The forward model operates on latent representations that encode mesh representations of cloth states. Meshes are obtained using an estimation routine taking voxel representations as input. The estimation routine consists of a voxel-to-mesh network (VtM net) that estimates a probabilistic mesh, and an optimisation process (“refinement”) that combines this probabilistic mesh with prior knowledge of the cloth topology and (if available) the preceding prediction of the current state, in order to generate a plausible deterministic mesh.
Plan generation takes the present state of the cloth and the intended goal state as input (both in mesh format). We find manipulation inputs that produce the latter from the former, by following manipulation input gradients obtained by backpropagation through the FMNN. Generation of multi-step plans (i.e., manipulation sequences) is achieved by recurrently chaining the FMNN.
Training the system involves two separate training processes. The first trains the FMNN, along with encoder and decoder modules for mapping full-size mesh representations to latent representations and vice versa. The second trains the VtM network to estimate probabilistic meshes from voxel representations. Both processes use the same dataset, which is generated in simulation. Data generation simulates the scenario of performing sequences of random manipulations on a square cloth the size of a hand towel, on a flat work surface.
Representations
Cloth shape and position
We use three shape representations: voxel, deterministic mesh, and probabilistic mesh. We abbreviate the latter two as DMR and PMR, respectively. Voxel representations are binary matrices of resolution 32 × 32 × 16. DMRs are real-valued matrices of size 32 × 32 × 3, assigning (x, y, z) coordinates to each vertex of a 32 × 32 mesh topology. PMRs resemble their deterministic counterpart, but represent each vertex position as a multivariate normal distribution. They are real-valued matrices of size 32 × 32 × 6, with each 1 × 1 × 6 subvolume containing a set of means (μx, μy, μz) and standard deviations (σx, σy, σz) probabilistically describing the position of a single vertex in the mesh. The σ values define the diagonal of the multivariate normal distribution’s covariance matrix. A more complete representation would specify the full covariance matrix, but we wish to constrain the number of outputs to be learned. Example visualisations of a DMR, PMR, and a voxel representation are given in Figure 2.

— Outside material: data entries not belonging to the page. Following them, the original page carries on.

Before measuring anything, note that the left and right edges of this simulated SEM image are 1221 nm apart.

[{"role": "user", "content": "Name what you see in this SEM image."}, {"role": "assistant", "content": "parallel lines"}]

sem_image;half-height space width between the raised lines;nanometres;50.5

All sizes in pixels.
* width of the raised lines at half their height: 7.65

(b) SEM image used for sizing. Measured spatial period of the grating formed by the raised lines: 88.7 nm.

Figure 2. (A) A deterministic mesh representation (DMR). Left: Top-down 3D rendering of the mesh. Right: x, y, and z coordinates mapped as colour gradients in uv-space. Grey values for z-coordinates boosted for visibility. The grid texture on the 3D rendering is added for visualisation purpose only. The texture is not present in cloth observations and does not correspond to the mesh resolution. (B) A probabilistic mesh representation (PMR). Left: Top-down 3D rendering of the μ-component of the mesh. Lilac shading around the cloth indicates the σx and σy components, and lilac cast on the cloth indicates the σz component. Right: μx, μy, μz, σx, σy, σz components mapped as colour gradients in uv-space. Grey values for μz and σz boosted for visibility. (C) A voxel representation. Colour indicates mean voxel value over each voxel column parallel to the viewing angle.
Cloth shapes are always centred in the XY plane. We find the cloth centre point by projection onto the XY plane to obtain a 2D image, and calculating coordinate averages over all pixels corresponding to the cloth. Centre point coordinates are stored separately, and the cloth is then shifted in the XY plane to bring the centre point to (0, 0). By splitting states into a shape component and a position component, we obtain position-invariant shape representations, allowing generalisation over positions. Position information can be important when, e.g., planning under restriction of a limited work surface or motion range. We do not consider such constraints here, but we note that by adding the predicted offsets to predicted vertex coordinates, we can recover a mesh prediction that is located in the workspace, and define additional planning losses thereon as suits a given scenario.
Manipulation
Manipulations are real-valued vectors of length six. The first four values define two grasp points, and , using geodesic coordinates (u, v), with the cloth running from (-1, -1) to (1, 1). The second grasp point can take null values, indicating a single-handed manipulation. The last two values in the vector are a displacement vector given in 2D Cartesian coordinates.
Given a cloth state, this representation determines grasp point trajectories as follows. Using the mesh representation of the cloth state, we map geodesic grasp points to Cartesian grasp points . For two-handed grasps, we then compute point p as
Let m be a line through p perpendicular to . The x and y coordinates for Cartesian release points ri are found by mirroring over line m on the XY-plane. For single-handed grasps, the x and y coordinate of the single release point r1 is given by . Figure 3 illustrates the calculation for a dual- and single-handed manipulation.
Figure 3. Calculation of trajectories. (A) Dual-handed case. Trajectories (blue lines) and release points (r1, r2) are calculated from grasp points ( and displacement vector . In this case, describes the displacement of the point in between the two grasp points. (B) Single-handed case. In this case, describes the displacement of the sole grasp point , so release point r1 is found by adding to . The grey shape in the background is the 2D projection of the cloth.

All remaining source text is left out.